Thursday, December 26, 2013

Catch up! Be aware of a long post!!

So I have this little boy, he is probably the best thing that has ever came into my life, about 7 months ago.  I watch him every other week-end and when I'm on breaks.  I never gets breaks, but that's okay!!  He's totally worth it, and hearing "Momma Jamie" just melts my heart when he says it.  

My momma and I on black Friday.  Don't mind us, we just spend our time shopping together!   She's the best thing ever! 

Then we have my moms side of the family thanksgiving.  With my aunties, uncles,cousins, and grandparents 

Cousins!!

Brother and son..  Please note that this Auntie is a proud auntie for teacher my nephew that face!! 

Zoey! 

First snow day of the year is spent with this baby girl.  Before the ER. 

Being the only one who can read to her, and not have her cry, help her stop crying, and being by her side 24/7 and her by mine.  I love her so much!! 

Setting up for Christmas. Best boys ever! 

Baby boy and grandma making the gingerbread house.  Well Baby boy eating the candy. 

  So my sister got married to the sweetest guy around! I'm so proud of them!  Love them both! 

Momma and her oldest daughter, on her wedding.. This picture brings tears to my eyes, just because of this moment i captured!! I love you guys! 

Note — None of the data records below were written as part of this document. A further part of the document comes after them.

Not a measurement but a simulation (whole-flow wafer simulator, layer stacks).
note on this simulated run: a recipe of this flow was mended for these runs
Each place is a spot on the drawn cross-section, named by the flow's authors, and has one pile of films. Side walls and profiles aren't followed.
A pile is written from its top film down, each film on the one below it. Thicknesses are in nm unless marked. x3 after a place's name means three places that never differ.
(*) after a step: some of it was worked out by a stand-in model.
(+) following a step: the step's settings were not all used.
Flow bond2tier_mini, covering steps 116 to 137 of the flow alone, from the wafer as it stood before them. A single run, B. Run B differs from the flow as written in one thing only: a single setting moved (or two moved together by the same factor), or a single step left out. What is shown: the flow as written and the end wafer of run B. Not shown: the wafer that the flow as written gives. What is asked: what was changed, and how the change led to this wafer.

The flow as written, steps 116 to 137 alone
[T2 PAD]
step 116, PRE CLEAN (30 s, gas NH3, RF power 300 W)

And last but not least!! It's Christmas time!  And that means Whip cream mouths, and family time!!

Well with all that I must say it's been a pretty hectic year.  Being out of state for a weekend, baby-sitting, and everything else.  When I say "I'm sorry i have no time for unplanned things"  I mean it!!

Christmas was a blast, i had three of them and one thanksgiving.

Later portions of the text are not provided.